Tim Flynn was elected Chairman and CEO of KPMG LLP in June 2005, and in October 2007, he assumed the additional role of Chairman of KPMG International. A 29-year veteran of the U.S. firm, Flynn started his career in Minneapolis and has held a number of key leadership positions. From 2002 until 2005, he served as Vice Chair of Audit and Risk Advisory Services, and from 1997 to 2001, he served as Global Managing Partner for Human Resources. Flynn, based in New York, is a member of the Advisory Committee on the Auditing Profession established by Treasury Secretary Henry M. Paulson Jr. and serves on several boards, including the advisory board of Major League Baseball’s youth outreach program – Reviving Baseball in Inner Cities (RBI), and the Committee Encouraging Corporate Philanthropy (CECP).

Company Brief

KPMG (www.kpmg.com) is a global network of professional firms providing audit, tax, and advisory services, operating in 145 countries with 123,000 people working in member firms around the world. KPMG LLP (www.us.kpmg.com) is the U.S. member firm of KPMG International.

How has KPMG weathered today’s stormy economic climate?

Pretty well. In 2007, our year-over-year revenues grew in the low double digits, and this year we’ll grow in the high single digits. There is no question we are in a tough economic environment, but we have a broad array of services that allow us to weather tough times.

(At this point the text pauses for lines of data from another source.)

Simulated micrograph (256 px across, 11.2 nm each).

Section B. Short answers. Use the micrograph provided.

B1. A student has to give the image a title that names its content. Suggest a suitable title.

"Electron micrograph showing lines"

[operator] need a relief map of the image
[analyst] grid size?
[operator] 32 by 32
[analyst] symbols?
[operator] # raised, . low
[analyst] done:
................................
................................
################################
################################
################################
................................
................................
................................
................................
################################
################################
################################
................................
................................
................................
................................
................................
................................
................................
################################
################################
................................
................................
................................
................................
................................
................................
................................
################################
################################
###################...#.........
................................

How has globalization impacted KPMG’s business?

Undeniably, there has been a fundamental shift. Markets are economically interdependent, global, and borderless. Capital is flowing freely around the world into and out of emerging markets and mature economies at unprecedented levels. Our challenge, and our opportunity, is to make sure we align our resources in markets where our network of firms is experiencing tremendous growth around the world such as in Russia, Turkey, Brazil, and China.

How do you position KPMG in the market so that it stands apart from its competitors?

Certainly, our people are our strength, but there are talented people throughout the profession. We must provide our clients with a high-quality consistent experience globally. Because of the complexity and rapid pace of change today, we focus on communicating with our clients, making issues transparent, providing straight talk about challenges, helping them make tough decisions, and demonstrating competency in emerging markets. So it’s about providing the right experience and insight, listening and understanding, and above all, acting with integrity.

How has the business changed over the past 20 years or so?

Sitting here today, it is hard for me to believe that there could have been a more challenging environment than we are facing today. I am sure previous generations of leaders felt they faced environments just as challenging or that seemed just as complex as it does to this generation. But right now, it feels pretty unique. I think the scope and complexity of business today has been increased by enabling technologies, such as the speed of communication that allows you to do business around the world 24/7, and just by the sheer scale of organizations. By definition, you do business differently than you did 20 years ago.

Have legislators finally struck the proper balance when it comes to the regulation of the corporate world?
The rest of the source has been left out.